Advice From the Greats: Deciding When to Retire a Product
Grow Your Business, Not Your Inbox
Sometimes, even the greats have to retire. Take, for example, the Gmail messaging service Google Talk: That veteran product has been around since 2005, but Google is discontinuing it because it believes its Hangouts service has a better future and will be a stronger business-messaging tool to put up against rivals such as Slack.
All the money in the world can’t buy more hours in a day, after all. If an exciting potential new venture sprouts up but brings with it tons of tasks, most business leaders won't consider trying to pile it onto an already full plate.
Newer businesses also often outgrow or outpace their original concepts, so their resources and focuses need to be shifted to the projects gaining steam. One of the worst things a business leader can do is allocate resources to products that do nothing to move the company's needle in a positive direction.
In short, when you narrow down your list of products or services, you’ll have the time, space and peace of mind to devote resources to what’s most productive.
Certainly you might hesitate to retire a product you’ve worked on for a long time, but sometimes that's the best option. Athletes especially understand that while retiring is difficult, it's eventually necessary. So, we turn to the sports world for some of the best quotes uttered by athletes who knew it was time to leave the stage -- er, arena.
"The last thing you want to do is finish playing or doing anything and wish you would have worked harder." -- Derek Jeter
Business connection: You might not succeed and become the next billionaire-entrepreneur, but if you give 100 percent of your effort, no one can ever say you didn’t try your hardest. Unfortunately, you can’t devote your best work to your business if your focus is split among too many products or services. So, direct your best efforts toward the projects that produce the best results and hold the most potential.
"I've missed more than 9,000 shots in my career. I've lost almost 300 games. Twenty-six times, I've been trusted to take the game-winning shot and missed. I've failed over and over and over again in my life. And that is why I succeed." -- Michael Jordan
Business connection: While you might view retiring a product or service as a failure, every failure gets you one step closer to success. Whether it directs you to do other things or shows you what you need to improve so you can succeed, every outcome serves as important evidence you can use to make future decisions. If a failure occurs, it's up to you to focus on the positive effects of the loss.
Business connection: You have to genuinely love and be passionate about what you're doing in any facet of life if you want to be successful. Most of us possess the ability to persevere, but we rarely exercise it to its fullest. Sometimes, pushing yourself to be successful means sacrificing the old way of doing business -- it might be the only way to move your company in the right direction.
Business connection: Change is normal -- especially in business. When considering product retirement, CEOs often have to consider where their businesses are truly headed. Think about where you want your business to be in five years and how you’ll position yourself and your employees to get there. If you don't, you might get scored on and knocked out of the playoffs before you make it through the regular season.

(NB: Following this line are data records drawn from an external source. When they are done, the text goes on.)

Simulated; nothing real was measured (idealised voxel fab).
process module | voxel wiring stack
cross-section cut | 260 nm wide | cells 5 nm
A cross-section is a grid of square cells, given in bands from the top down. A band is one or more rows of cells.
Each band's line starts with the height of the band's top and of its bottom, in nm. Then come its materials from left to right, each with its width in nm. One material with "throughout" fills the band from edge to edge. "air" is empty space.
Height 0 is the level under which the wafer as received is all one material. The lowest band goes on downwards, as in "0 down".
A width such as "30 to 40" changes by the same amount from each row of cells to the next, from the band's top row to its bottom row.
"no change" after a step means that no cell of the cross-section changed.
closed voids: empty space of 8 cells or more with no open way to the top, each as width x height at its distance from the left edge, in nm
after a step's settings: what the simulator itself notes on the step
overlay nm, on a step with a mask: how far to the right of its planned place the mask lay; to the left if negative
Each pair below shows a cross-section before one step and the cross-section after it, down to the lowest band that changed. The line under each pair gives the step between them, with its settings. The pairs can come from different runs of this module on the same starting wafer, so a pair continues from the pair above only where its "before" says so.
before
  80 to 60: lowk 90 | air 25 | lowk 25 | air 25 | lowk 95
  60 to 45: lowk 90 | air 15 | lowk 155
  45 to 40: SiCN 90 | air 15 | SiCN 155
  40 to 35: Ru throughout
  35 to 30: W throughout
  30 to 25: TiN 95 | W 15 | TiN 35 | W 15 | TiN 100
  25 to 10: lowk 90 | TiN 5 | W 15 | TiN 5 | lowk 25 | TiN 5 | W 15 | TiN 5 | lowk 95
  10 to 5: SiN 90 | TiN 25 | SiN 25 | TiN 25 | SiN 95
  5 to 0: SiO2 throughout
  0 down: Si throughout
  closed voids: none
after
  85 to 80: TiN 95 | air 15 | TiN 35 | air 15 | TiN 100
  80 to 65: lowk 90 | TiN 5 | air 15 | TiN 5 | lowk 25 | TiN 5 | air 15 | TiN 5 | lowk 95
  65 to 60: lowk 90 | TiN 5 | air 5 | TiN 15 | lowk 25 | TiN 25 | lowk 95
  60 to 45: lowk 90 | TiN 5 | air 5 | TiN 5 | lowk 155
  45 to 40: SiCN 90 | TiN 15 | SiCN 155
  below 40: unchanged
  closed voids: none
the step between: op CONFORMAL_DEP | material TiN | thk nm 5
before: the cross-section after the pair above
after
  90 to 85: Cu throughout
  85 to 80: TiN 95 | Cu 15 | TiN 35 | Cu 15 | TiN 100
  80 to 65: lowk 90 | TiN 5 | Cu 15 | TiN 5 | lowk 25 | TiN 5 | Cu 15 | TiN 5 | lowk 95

"You're never guaranteed about next year. [When] people ask what you think of next season, you have to seize the opportunities when they're in front of you." -- Brett Favre
Business connection: When you narrow down your products or services, you save on one of the most precious resources you have: time. Time is nonrenewable. Never waste a moment on something that won't help your business move forward. We have only 24 hours in a day, and splitting ourselves into five people isn't possible. So, why waste one second on something with no future or purpose?
In every business, there comes a time when some expenses will outweigh income. Most CEOs of companies, both large and small, will have to choose when to shut down a project to focus on other ideas due to simple economics and time management.
As your business develops, you may find there’s a different way of doing business, so shifting your focus toward more productive services is the best option. If you clear out the parts of the business that take up the most time but produce the fewest results, you'll have the time to dedicate to the work needed to get your business from newborn to thriving adult.